Thursday, October 14, 2010

India's `Olympic Dream' Distant as Commonwealth Games Cross Finishing Line

New Delhi’s Commonwealth Games ended with martial art battles and a laser show after a record haul of gold medals for India and last-minute fixes to venues rescued an event that had threatened a national embarrassment.

During a two-hour closing ceremony that also featured army marching bands wearing tartan capes and leopard skins, and a dance tribute involving 2,010 children, the games flag was handed to officials from Glasgow, host to the 2014 event. Suresh Kalmadi, chairman of the local games organizing committee, thanked officials for overcoming “serious roadblocks. We have learned a lot.”

Empty stadiums early in the event and repairs to the athletics track after the opening ceremony gave way to ticket sales of about 50,000 a day as India won 101 medals, 38 of them gold, to lie second in the overall standings behind Australia. India reached the final of men’s hockey, a national favorite, before being thrashed 8-0 in today’s final.

Commonwealth Games Federation President Michael Fennell today praised the “very high standard of venues.” While transport and ticketing problems had to be fixed during competition, there “is no doubt that the overall image of the games has been good,” he said. “Delhi has performed.”

Photographs on the British Broadcasting Corp.’s website showing unclean bathrooms at the athletes’ village, missed construction deadlines, the collapse of a stadium footbridge, the resignation of officials for “financial irregularities” and warnings of terrorist threats forced Scotland, Canada and New Zealand to delay their departure for Delhi.

‘Miles to Go’

Those failings exposed the progress needed before India can fulfill its ambition to host the Olympic Games, said Boria Majumdar, a sports historian and the author of “Sellotape Legacy: Delhi and the Commonwealth Games.”

“The way the whole thing unfolded -- the lead up, the infrastructure delays -- shows we have miles to go before we can mount a serious Olympic bid,” Majumdar said in an interview.

The Indian Olympic Association had said a successful event this year might spur a bid for the 2020 Olympics. “I have a dream of bringing the Olympics” to India, Kalmadi said at a Oct. 12 press conference in the capital. “When, I don’t know.”

Last-minute work on the track and infield at the 60,000- seat athletics venue will “have certainly brought up an amber or a red light” with the International Olympic Committee, said Ian Henry, director of the Centre for Olympic Studies and Research at the U.K.’s Loughborough University, on Oct. 13. “The report card at the end of the day is a very positive one for the manner in which the games were conducted.”

Singh’s Inheritance

The Oct. 3-14 event, held every four years and featuring 71 countries and territories, most of them former British colonies, is dwarfed by the 204 nations who took part in Beijing’s successful $70-billion Olympics in 2008.
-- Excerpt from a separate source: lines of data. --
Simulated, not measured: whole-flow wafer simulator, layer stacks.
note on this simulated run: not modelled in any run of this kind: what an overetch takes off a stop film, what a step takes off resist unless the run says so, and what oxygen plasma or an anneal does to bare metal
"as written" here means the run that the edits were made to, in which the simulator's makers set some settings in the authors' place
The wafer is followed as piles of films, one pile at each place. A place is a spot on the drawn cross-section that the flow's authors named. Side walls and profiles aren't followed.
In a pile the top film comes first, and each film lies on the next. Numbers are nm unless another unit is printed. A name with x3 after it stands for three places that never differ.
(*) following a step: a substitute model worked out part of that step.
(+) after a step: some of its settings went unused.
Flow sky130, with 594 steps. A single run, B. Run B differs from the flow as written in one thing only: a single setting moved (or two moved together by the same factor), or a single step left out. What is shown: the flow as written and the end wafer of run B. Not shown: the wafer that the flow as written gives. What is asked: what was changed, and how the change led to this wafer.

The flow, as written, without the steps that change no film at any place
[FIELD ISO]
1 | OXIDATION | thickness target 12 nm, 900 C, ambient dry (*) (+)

Prime Minister Manmohan Singh, who inherited the Commonwealth Games from his predecessor and had to rally senior ministers last month to ensure they went ahead, spent $4.6 billion on arenas, roads and power to highlight a “confident” new India.

Instead, 97 percent of respondents to a Sept. 23 online newspaper poll believed the games, and the role of Singh’s government, had damaged the country’s image. Moody’s Analytics Inc. said that investors may reassess the attractiveness of India’s $1.3 trillion economy after preparations foundered.

Fennell on Sept. 25 expressed his disappointment with Delhi’s organizing committee, saying at a press conference that the lack of preparedness had hurt the country’s reputation. “I would hope at the end of all this, India would have learnt a great lesson,” he said then.

Sick Swimmers

After a spectacular opening ceremony that won global acclaim, early events were poorly attended, forcing Kalmadi to open more ticket booths and consider allowing school children in for free. When a dozen members of Australia’s swimming team fell ill, competition and practice pools were probed. Tests showed nothing unpleasant lurking in the water.

“Patently problems were magnified in the Western media,” Loughborough University’s Henry said. Organizers need to tell the world they understand the need for a more “rigorous approach to staging major events,” he said.

A bigger competition in India is unlikely to be “on the anvil,” Mahesh Rangarajan, a New Delhi-based political analyst, said in a phone interview. Singh’s “Congress party’s priorities are elsewhere: socio-economic reconstruction, creating jobs, improving education,” he said.

The cost of the games is almost half what the government will spend this year on a rural jobs program that has benefited more than 41 million village households. India has 828 million people living on less than $2 a day, the World Bank estimates.

Record Inflows

India’s economy, which has grown at an average 8.5 percent in the past five years and that the International Monetary Fund expects to expand 9.7 percent this year, may prove more resilient than Moody’s forecast.

Foreign funds have purchased Indian stocks valued at a record $21.83 billion this year, lured by the potential of Asia’s third-largest economy.

“People in the international investing community already know the difficulties of putting their money in India,” said Laveesh Bhandari, director at New Delhi-based Indicus Analytics Pvt., a research group. Despite its handicaps, “India is still lucrative,” he said.